Responsibilities
- Design, develop, and deploy new infrastructure services and automation tools to support platform growth and new product initiatives.
- Manage and optimize existing infrastructure components (compute, storage, networking) across 50+ global regions.
- Lead and participate in incident management, conducting postmortems, root cause analyses, and implementing long-term improvements.
- Evaluate infrastructure decisions and capacity planning strategies to improve reliability, scalability, and performance.
- Collaborate across teams to drive reliability, security, and compliance throughout the software lifecycle.
Requirements
- Bachelor’s degree or foreign degree equivalent in Computer Science, or related field and four (4) years of experience in Software Engineering related role or job offered.
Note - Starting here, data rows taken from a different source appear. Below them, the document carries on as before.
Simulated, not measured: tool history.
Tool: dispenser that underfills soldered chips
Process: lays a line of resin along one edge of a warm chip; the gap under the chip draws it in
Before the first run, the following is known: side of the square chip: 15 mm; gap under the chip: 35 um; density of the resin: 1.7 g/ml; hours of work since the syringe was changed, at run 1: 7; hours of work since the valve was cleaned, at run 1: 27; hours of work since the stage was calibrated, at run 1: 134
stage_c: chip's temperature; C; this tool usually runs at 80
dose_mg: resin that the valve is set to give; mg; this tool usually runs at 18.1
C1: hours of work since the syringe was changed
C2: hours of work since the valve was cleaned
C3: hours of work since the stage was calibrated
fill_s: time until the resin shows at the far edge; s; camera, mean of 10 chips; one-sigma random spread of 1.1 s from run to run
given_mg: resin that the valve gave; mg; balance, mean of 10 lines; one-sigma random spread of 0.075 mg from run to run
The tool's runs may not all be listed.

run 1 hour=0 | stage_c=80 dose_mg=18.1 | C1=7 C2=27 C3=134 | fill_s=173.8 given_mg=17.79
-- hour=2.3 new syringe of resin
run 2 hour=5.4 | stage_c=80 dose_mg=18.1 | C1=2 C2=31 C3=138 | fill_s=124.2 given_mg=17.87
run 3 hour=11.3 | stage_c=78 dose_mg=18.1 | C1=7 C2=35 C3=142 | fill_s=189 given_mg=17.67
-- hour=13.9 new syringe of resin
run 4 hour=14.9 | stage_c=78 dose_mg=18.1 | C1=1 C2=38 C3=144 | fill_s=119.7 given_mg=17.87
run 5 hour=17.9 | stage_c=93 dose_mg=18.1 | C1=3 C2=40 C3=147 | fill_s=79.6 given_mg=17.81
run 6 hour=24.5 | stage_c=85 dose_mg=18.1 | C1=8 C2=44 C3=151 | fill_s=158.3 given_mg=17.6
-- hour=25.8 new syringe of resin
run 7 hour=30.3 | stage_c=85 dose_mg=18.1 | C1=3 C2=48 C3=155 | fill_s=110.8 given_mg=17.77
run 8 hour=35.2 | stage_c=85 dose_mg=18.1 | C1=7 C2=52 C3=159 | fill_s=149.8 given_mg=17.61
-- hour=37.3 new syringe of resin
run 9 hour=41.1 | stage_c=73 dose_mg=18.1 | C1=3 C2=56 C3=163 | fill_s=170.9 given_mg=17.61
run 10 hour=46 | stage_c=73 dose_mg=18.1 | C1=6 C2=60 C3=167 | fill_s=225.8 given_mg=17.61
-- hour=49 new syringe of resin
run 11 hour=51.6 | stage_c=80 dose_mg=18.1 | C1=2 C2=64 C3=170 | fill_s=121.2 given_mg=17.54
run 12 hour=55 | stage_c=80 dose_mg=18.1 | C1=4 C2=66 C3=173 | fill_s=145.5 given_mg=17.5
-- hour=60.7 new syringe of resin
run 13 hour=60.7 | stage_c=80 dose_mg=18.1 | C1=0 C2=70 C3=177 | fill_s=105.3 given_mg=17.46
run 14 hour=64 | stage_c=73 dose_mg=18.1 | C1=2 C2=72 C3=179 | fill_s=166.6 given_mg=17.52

- Two (2) years of experience with designing and operating complex, large-scale distributed systems in production, including service discovery, load balancing, high availability, and disaster recovery across multi-region or multi-availability-zone deployments.
- Two (2) years of experience with implementing Infrastructure as Code (IaC) using tools such as Terraform or Pulumi, including authoring reusable modules, performing code reviews, and executing change management with drift detection and automated policy checks.
- Two (2) years of experience with administering Kubernetes in production, including cluster provisioning and upgrades, workload orchestration and autoscaling, Helm-based packaging, and network policy configuration.
- Two (2) years of experience with building internal automation and platform tooling using script programming languages such as Python, Bash or Rush, including developing command-line tools or services that interact with cloud and Kubernetes APIs and implementing automated tests.
- Two (2) years of experience with configuring and operating observability stacks, including metrics, logs, and distributed tracing (e.g., Datadog, OpenTelemetry, Sentry), defining SLIs/SLOs, and creating actionable alerts integrated with incident response tooling (e.g., PagerDuty or Incident.io).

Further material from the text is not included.